Jeremy Vincent: Recipe for chocolate cake

Let's enjoy cooking !!



RICH CHOCOLATE CAKE

Vinegar may seem like a strange ingredient to use in a chocolate cake, but it provides a wonderful contrast to the sweetness provided by other ingredients. Copha is another feature of this recipe, providing a lighter finish. You can substitute margarine, but the water content in margarine will not give the same light result.

Serves 10-12
½ cup milk
1½ teaspoons white vinegar
150g copha (vegetable shortening, from the supermarket fridge) plus more for greasing
300g plain flour
400g sugar
2 teaspoons ground cinnamon
1 teaspoon baking soda
55g cocoa powder
110g unsalted butter
3 eggs, lightly beaten
THE ICING:
240g icing sugar
16g cocoa powder
¼ cup milk
70g unsalted butter

Mix the milk and vinegar in a bowl; let sit until slightly curdled, about 10 minutes. Heat the oven to 180C. Grease a 23cm x 33cm baking dish with copha. Sift the flour, sugar, cinnamon and baking soda in a bowl; make a well in the centre. Bring the copha, cocoa powder, butter and ½ cup water to a boil in a medium saucepan. Cook, whisking constantly, until smooth, 5-7 minutes; let cool slightly. Whisk in the milk mixture and the eggs. Stir the wet ingredients into dry ingredients until a smooth batter forms. Pour the batter into the greased tin and smooth the top. Bake until a toothpick inserted in the centre comes out clean, 25-30 minutes; let cool.
Make the icing: Sift the icing sugar and cocoa powder in a bowl. Simmer the milk and butter in a medium saucepan over medium heat until the butter is melted, 3-4 minutes. Whisk in the icing sugar mixture until smooth. Pour the icing over the cake; let it set completely, about 30 minutes.

OTHER USES FOR VINEGAR
To rescue a recipe that tastes too sweet or too salty after you’ve mixed the ingredients, try adding a dash of white vinegar. It may save the day.
You can enhance the flavour of your favourite grilled fish dishes by adding a dash of white vinegar. For firmer, whiter fish, soak your favourite fillet or seafood steak for 20 minutes in 5 cups of water and two tablespoons of vinegar.
When a recipe calls for buttermilk and you don’t have any, add a tablespoon of white vinegar to a cup of milk.

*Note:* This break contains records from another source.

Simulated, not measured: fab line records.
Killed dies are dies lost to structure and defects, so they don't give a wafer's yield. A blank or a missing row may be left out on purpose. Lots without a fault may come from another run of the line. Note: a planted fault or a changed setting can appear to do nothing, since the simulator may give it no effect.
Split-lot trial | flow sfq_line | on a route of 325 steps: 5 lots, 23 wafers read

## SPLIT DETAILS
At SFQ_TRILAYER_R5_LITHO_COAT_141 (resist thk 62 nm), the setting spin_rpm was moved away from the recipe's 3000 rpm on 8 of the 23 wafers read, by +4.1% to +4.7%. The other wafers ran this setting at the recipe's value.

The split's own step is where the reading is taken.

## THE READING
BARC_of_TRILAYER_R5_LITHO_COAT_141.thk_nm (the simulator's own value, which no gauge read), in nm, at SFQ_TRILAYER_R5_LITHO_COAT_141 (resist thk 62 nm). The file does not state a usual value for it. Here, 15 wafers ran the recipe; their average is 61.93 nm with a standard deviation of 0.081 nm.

For fluffier, great-tasting rice, add a teaspoon of white vinegar to the boiling water. Your rice will be easier to spoon out and less sticky. Adding two tablespoons of white vinegar to 5 cups of water before boiling eggs will prevent cracking, and the shells will peel off faster and easier when they’re done. A mixture of ½ cup of white, cider or wine vinegar added to a cup of liquid stock makes a great marinade base. Vinegar is a great solution for cleaning the inside of food-stained saucepans. Soak the saucepan in full-strength white vinegar for 30 minutes. Then rinse in hot, soapy water. To keep your waste disposal clean and fresh smelling, make some vinegar ice cubes. Mix one cup of white vinegar in enough water to fill an ice tray, freeze the mixture, then grind cubes through the disposal. Flush with cold water.

TYPES OF VINEGAR
Apple cider vinegar goes well on vegetable salads, seafood and poultry and is an excellent base for making infused vinegars with various herbs, spices or fruits.
Balsamic vinegar is full of subtle complex flavours. It is used in salad dressings, sauces and marinades, even as a topping on fresh strawberries or ice cream.
Malt vinegar is popular sprinkled on fish and chips. It has a hearty taste and can be used to make mayonnaise.
Red wine vinegar can vary in colour. It is used worldwide, especially in Mediterranean countries, in sauces, salads, marinades for red meat, and as a pickling agent for fruits and vegetables.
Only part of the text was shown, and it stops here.